Impression: Hunterian Art Gallery
Hunterian Art Gallery
(46900)
Number: 250
Date: 1885
Medium: etching
Size: 68 x 100 mm
Signed: butterfly at lower left
Inscribed: no
Set/Publication: no
No. of States: 1
Known impressions: 5
Catalogues: K.255; M.251; W.207
Impressions taken from this plate  (5)

KEYWORD

carriage, children, figure, game, horse, landscape, park, people, tree.

TITLE

There are several variations in title, as follows:


'A Sketch in St James's Park' (1886, Frederick Wedmore (1844-1921)). 2
'Park, Sketch in St James'' (1887, Dowdeswell's). 3
'The Park' (1887, Whistler). 4
'In the Park, London' (1898, Wunderlich's). 5
'Battersea Park' (1903/1935, possibly Rosalind Birnie Philip (1873-1958)). 6
'St James's Park' (1909, Howard Mansfield (1849-1938)). 7


Although Whistler's preferred title appears to have been 'The Park', the more specific title used by Mansfield, 'St James's Park' is clearer. The scene is St James's Park, not Battersea, so Miss Birnie Philip was wrong.

2: Wedmore 1886 A[more] (cat. no. 207).

3: Whistler to Dowdeswell, 27 July 1887, GUW #08677.

4: Whistler to T. McLean, 5 October 1887, GUW #13014.

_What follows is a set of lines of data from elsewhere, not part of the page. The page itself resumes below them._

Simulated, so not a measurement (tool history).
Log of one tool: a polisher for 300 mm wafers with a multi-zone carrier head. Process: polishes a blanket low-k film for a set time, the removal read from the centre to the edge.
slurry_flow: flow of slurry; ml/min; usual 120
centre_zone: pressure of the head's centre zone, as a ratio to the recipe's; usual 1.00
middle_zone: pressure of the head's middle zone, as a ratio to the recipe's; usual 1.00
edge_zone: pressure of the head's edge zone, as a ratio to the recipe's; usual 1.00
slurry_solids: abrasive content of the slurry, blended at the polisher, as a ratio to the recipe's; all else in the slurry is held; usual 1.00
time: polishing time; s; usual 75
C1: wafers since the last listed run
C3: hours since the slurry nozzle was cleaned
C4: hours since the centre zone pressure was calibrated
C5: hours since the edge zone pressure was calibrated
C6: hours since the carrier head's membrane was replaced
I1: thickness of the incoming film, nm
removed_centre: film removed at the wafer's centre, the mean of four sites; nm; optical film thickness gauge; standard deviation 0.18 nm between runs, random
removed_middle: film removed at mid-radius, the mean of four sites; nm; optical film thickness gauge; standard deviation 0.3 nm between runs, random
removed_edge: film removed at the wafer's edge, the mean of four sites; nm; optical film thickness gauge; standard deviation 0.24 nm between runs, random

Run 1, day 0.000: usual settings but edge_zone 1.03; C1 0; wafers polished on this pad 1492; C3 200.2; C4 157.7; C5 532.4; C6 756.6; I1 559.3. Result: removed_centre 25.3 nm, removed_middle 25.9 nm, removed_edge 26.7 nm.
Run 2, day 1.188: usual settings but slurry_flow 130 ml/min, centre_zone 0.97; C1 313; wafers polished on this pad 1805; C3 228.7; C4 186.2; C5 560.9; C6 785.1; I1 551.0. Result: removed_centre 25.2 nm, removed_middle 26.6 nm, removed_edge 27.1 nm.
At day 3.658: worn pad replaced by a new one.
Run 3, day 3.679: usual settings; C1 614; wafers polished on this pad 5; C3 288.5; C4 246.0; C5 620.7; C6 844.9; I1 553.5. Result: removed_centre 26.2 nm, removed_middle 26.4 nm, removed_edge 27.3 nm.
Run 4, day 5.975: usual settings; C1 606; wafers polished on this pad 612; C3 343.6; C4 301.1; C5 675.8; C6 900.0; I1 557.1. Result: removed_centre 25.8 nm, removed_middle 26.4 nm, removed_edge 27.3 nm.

5: New York 1898 (cat. no. 215).

6: Envelope containing copper plate, Hunterian Art Gallery.

7: Mansfield 1909[more] (cat. no. 251).

DESCRIPTION

A view of the park, dominated by a tree with wide-spreading branches in full leaf, casting shadows on the broad trunk. Behind it, to left, is a two-storey house with a balcony, and to right, in the distance, trees and a fence. To right of the tree, and heading to right and away from the viewer, are a couple in an open horse-drawn carriage, with two coachmen in top hats on the box. Other carriages and people - some with parasols - are seen in the distance, to left and right. At far right are several women and children, including a girl with a hoop.

SITE

St James's Park is described in Dickens's Dictionary of London:
'St James’s Park joins the southeast corner of the Green-park, and is little more than an enclosed garden, nearly half of which is occupied by a shallow piece of ornamental water, ... The Mall, a broad walk planted with elms, limes, and planes, runs along the north side ... On the east side is the parade-ground of the Horse Guards ... One of the oddest sights in London is afforded by the colony of gingerbread and sweetstuff stalls in the north-east corner of the park, at the back of Carlton House-terrace. There is a large consumption of curds and whey, and of milk fresh from the cow, at these primitive restaurants, and the cows which are tethered to the stalls give an air of reality to the promises of their proprietors.' 8
Views of St James's Park tend to include the surrounding buildings that distinguish it from other sites. An etching by Wenceslaus Hollar (1607-1677), Summer (1644), shows a woman in profile against a background view of St James's Park looking towards Whitehall; this was in the collection at the British Museum Print Room by 1850. 9 Whistler would also have known Thomas Gainsborough's painting The Mall in St James's Park (1783, The Frick Collection) - exhibited in the Royal Acemy in 1876 - with its vista of shimmering silk and muslin-clad women and excited dogs, strolling on the walks under the mature trees.

9: 1850,0223.432. See http://www.britishmuseum.org/ research/ search_the_collection_database

DISCUSSION

Whistler etched several of the London parks, and later the Paris parks. In London he etched Greenwich Pensioner 040, Greenwich Park 041, Gray's Inn Place 281, The Young Tree 285, The Steps, Gray's Inn 282 and The Long Seats, Gray's Inn 283. Paris views included Balustrade, Luxembourg Gardens 465, The Band, Luxembourg Gardens 466, The Pantheon from the Terrace, Luxembourg Gardens 473, Café Luxembourg 436, Polichinelle, Jardin du Luxembourg 467, The Little Terrace, Luxembourg Gardens, No. 2 444, Little Terrace, Luxembourg Gardens 443, Bébés, Jardin du Luxembourg 463 and Under the Statue, Luxembourg Gardens 464.